Itanium was between 0.35 and
0.40, barely better than ARM XScale.
~0.39, In the same ballpark as the other non-IA32/AMD64 CPUs (~0.34-0.53)..
I took the ia32 to indicate a
compiler working with a processor that it was well-tuned to schedule
for and the Itanium results as indicative of how code that wasn't
analyzed or scheduled with much insight into ia64 would do.
So the PPC, Alpha and ARM results are also due to lack of insight into
the scheduling requirements of the CPU in your opinion?

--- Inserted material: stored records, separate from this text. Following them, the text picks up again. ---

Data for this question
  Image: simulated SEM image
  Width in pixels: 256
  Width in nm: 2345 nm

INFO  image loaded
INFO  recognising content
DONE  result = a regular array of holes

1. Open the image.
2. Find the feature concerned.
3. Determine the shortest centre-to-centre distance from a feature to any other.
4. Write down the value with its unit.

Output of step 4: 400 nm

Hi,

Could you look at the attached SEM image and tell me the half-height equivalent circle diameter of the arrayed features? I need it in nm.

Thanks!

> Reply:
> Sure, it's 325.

My theory (which you can find in the text of that slide) is that the
better perfromance of the IA32 and AMD64 implementations on this
benchmark is because they perform indirect-branch prediction and most
of the others do not (hmm, the 21264B also has a kind of
indirect-branch predictor, but the performance is still not so great
at ~0.43; I have no theory for that).
Unless the PA-RISC implementation you are thinking of has an
indirect-branch predictor, I have no reason to expect it to perform
better than ~0.5.
I don't have enough insight into the other architectures to comment.
I first looked at the chart and said, yup, just like I said, it's a
compiler built and tuned around x86.
I don't have any insight into what being architecture-naive on the
other architectures might be, but, for Itanium, you have to start with
deep insight into the code in order to get a payback on all the fancy
bells and whistles. Itanium should be getting more instructions per
clock, not significantly fewer (that *was* the idea, wasn't it?).
Even with respect to the other architectures, it's only in the pack.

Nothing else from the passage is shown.